Tuesday, June 07, 2011

The Zen Answer to Drama

It creeps up on you. First it is subtle and then it is obvious. It can be shocking and all consuming. Having too many choices complicates things and before you know it, instead of being led by the child within you, the adult takes over and unintentionally life becomes a constant struggle. We all need to be reminded that being a kid at heart is living fearlessly, free of agendas and self-perpetuated dramas. Have you ever noticed how some people just seem to have so much drama in their lives? Whereas some people breeze through life, others seem to live from one crisis to another. Some people just seem to crave drama, create drama and look for drama. I cannot begin to tell you how many times I watch people carrying a load of life's unnecessary baggage around with them in search of the next drama. Let go. It's no that difficult. Zen philosophy emerged from Buddhism. This philosophy supports mindfulness and dharma practice. Dharma refers to understanding "self" and the way things are.

Zen followers find happiness in themselves rather than seeking it elsewhere. This personality will seek self knowledge in order to understand what makes them happy. They also realize that happiness is a state of mind. So they must cultivate the feeling by living in the moment, staying in the moment. They are peaceful and mindful of the ego's tendency to attract conflict which often evolves into a fight.
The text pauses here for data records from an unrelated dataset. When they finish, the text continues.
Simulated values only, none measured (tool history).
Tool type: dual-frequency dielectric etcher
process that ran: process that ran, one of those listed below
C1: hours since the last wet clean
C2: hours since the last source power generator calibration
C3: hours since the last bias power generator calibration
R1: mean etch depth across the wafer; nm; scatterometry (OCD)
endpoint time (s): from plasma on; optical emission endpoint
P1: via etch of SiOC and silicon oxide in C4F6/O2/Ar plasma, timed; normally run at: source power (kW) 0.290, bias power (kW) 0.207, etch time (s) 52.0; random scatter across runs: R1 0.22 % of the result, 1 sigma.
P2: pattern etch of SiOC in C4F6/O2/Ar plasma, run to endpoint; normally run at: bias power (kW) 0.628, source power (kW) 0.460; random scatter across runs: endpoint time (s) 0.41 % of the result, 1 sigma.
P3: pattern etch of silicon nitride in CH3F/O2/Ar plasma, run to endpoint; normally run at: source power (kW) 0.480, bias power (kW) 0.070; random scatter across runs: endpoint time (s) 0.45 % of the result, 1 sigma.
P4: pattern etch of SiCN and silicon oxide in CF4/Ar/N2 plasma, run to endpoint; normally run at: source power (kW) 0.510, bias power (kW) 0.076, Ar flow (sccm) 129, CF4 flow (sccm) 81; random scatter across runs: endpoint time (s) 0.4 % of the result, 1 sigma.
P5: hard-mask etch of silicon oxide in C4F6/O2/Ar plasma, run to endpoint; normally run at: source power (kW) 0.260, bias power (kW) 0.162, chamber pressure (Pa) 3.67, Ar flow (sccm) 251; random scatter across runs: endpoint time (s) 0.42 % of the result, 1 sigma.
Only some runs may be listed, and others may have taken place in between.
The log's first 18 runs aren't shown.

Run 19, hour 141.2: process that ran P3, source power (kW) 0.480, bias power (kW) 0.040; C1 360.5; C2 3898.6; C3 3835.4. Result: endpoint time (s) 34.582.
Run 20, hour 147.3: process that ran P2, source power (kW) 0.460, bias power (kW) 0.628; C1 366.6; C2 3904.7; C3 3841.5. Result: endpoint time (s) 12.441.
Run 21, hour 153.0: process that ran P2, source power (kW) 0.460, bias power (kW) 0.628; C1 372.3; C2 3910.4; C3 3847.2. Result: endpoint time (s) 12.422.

Think about why everything evolved into a fight, jockeying for position, status, wealth and power. Power isn't about how many people you are able to thwart should they step into your path. It isn't about participation in the battles others choose for us. It's about refusing to allow anyone to delegate the "rules" which attract even more conflict. There are no rules that say you must partake in... if you think about it. Who says that you have to retaliate against the people who stand there, arms folded, waiting for you to engage in a never-ending game of absurd one-upsmanship? Simply choose to walk around that person and go forward with a smile, with laughter. Seek the truth by listening to your inner self and your natural inclination to stay present, thus avoiding manipulation.

Manipulation and taking advantage of others goes hand in hand with the ego's quest for sympathy. The storyline goes like this— now that I have got you feeling sorry for me, of course you must rescue me! And I am in so much trouble and pain, you just have to take care of me! Not true. The sad part is, these people usually have low self-esteem and believe that they will not be noticed, complaining about their lot is their best perceived way of getting attention. Sadly it actually works the other way around— they end up creating a negative impression which often becomes a cycle, pulling everything into the abyss of negativity. If you are at peace within, these games will never find a home with you.

People will respect you more if they know that they can trust you to tell the truth. Do not try to cover up your mistakes, admit to them, apologize and move on. Gossip is yet another a relationship killer. Avoid saying things about people that you have not told the offending person directly. Be real. You will be easily found out if you are being fake. And besides, it is annoying to see two people embrace and be giddy in seeing each other only to walk away saying, “I can’t stand her.” What is that about? Who are these people trying to fool? It's absurd and petty and it should never find its way into your life. Do not be easily offended… Do your best to look past small inconsequential aspects of life. It isn't worth the effort. Keep in mind that nothing is a contest unless you are willing to make it into one.

Know who you can trust… If someone has broken your trust a few times, maybe this is a pattern for them. Maybe you need to use wisdom and discretion in deciding what you tell them the next time you talk. This is not an end all to avoiding all drama, but putting these actions into practice will help you start the drama removal process in your life. It takes practice and discipline. It is important to be able to admit your shortcomings to friends. If you happen to make a mistake or inadvertently hurt someone, be truthful about it all and ask them to forgive you.

And lastly, keep these simple truths in mind... impermanence, transition, detachment from the outcome. Everything is practice. Be the observer.